“I can make you a maa.a.a.a.an …” Rocky Horror Show.
Or you can join me in the Peaks Challenge Falls Creek. Cycle 235km with 4,600 meters of climbing. The legs had better be loaded by now. In a week you can do very little to get fitter but you can ramp up the fatigue trying.
My preparation can be summarised thus …

Turning that into weekly averages gives 344km, 2,292m of climbing in 15 hours on the bike.
Volume alone is a poor measure of training. Intensity has a key role. I have endeavoured to keep up the quality by doing some interval training, hill repeats and racing. Finding a group ride has also helped to sharpen the output. The guys and girls have also been great mentors, given me heaps of encouragement and support. All of which has been most appreciated.
Has it made me fitter? Yes it has.
I bought the road bike last May six months after I started riding. I added a power meter in July and was quick to do an FTP test. That involved 20 minutes going full gas, on the rivet, going for the doctor, blood sweat and tears, pain, suffering , you get the picture. The answer was 196 Watts.
I was in no hurry to do further FTP tests but as a Strava subscriber I have access to my critical power curve which gives me another way to estimate FTP. Using the first six weeks of power data Strava estimated my FTP at 190 Watts. The last six weeks provides an estimate of 237 Watts. (A Grand Tour rider would have an FTP of 400 plus.)
Back in the jogging boom when I ran the odd marathon the gold standard of endurance fitness was VO2max. In those days you had to head into the laboratory to find what that was. These days you just have to ask … your watch. My Garmin watch estimates mine to be 51 ml/kg/min – up from the low 40’s seven months ago. (Above average for an adult male but an elite athlete will be in the range 65 to 80).

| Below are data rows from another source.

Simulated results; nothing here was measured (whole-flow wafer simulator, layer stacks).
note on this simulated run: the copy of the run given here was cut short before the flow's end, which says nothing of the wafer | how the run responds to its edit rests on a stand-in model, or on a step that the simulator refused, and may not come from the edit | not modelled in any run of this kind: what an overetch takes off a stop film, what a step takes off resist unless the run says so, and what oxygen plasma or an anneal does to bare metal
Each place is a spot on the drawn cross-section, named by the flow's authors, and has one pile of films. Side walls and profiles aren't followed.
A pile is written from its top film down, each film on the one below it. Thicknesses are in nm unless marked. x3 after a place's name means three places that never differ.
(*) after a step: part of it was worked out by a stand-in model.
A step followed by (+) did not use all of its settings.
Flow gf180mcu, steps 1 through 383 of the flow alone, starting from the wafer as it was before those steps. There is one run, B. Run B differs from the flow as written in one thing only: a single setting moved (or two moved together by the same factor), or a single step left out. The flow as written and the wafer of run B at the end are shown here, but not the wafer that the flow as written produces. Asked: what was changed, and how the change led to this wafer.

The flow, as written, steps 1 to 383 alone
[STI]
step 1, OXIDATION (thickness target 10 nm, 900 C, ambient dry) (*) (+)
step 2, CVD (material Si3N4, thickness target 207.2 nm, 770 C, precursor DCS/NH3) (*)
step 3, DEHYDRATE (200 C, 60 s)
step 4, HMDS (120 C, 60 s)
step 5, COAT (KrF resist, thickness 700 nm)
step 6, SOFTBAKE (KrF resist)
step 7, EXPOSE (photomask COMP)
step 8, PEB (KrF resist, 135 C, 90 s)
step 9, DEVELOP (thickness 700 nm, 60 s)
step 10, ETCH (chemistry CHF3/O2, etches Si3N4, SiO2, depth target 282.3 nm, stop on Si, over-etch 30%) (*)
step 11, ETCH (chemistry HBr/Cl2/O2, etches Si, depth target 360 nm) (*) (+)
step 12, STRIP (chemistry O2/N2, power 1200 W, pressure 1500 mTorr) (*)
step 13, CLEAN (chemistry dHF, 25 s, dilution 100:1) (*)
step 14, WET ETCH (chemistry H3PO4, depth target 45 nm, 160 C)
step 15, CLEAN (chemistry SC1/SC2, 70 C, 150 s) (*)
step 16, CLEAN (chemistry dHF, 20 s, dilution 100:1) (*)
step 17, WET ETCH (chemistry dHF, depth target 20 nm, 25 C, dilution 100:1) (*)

The bike was serviced just a few weeks ago. It has a new chain and fresh tyres. The cassette has been replaced with an 11 – 32 giving me a slightly lower gear than I had. That will help on the hills. It goes for a final tweak in a couple of days. I will have to put a rear reflector on it before the big day – the organisers insist that bikes be road legal (I ride in the day with two flashing red lights to the rear, one of which is also a radar. There isn’t room for a reflector and safer to boot. Ours not to reason why.)
The week past has been a big one. It included a trip to the Grampians with a couple of rides up Mount William. The last couple of kilometers to the summit have an average gradient of 12%, there are spots where I struggled to keep the front wheel on the ground. This is steeper than the worst sections of the Peaks Challenge. The bonus though is that the climb offers the prettiest views of any ride in the state of Victoria.

It’s now time for the taper. Training too hard will find you fatigued at the starting line. If you don’t train at all you start to lose condition. How best to balance freshness and fitness? The right answer probably varies from person to person and is best sorted out by trial and error. I have no recent experience to draw on so it has to be generic. Having consulted the literature my intention is to maintain the intensity but halve the volume.
And what about some carbohydrate loading? My day to day diet is low carb but come Friday I’ll be enjoying some pasta, Saturday some rice. I’m sure my body will stack away glycogen like there’s no tomorrow.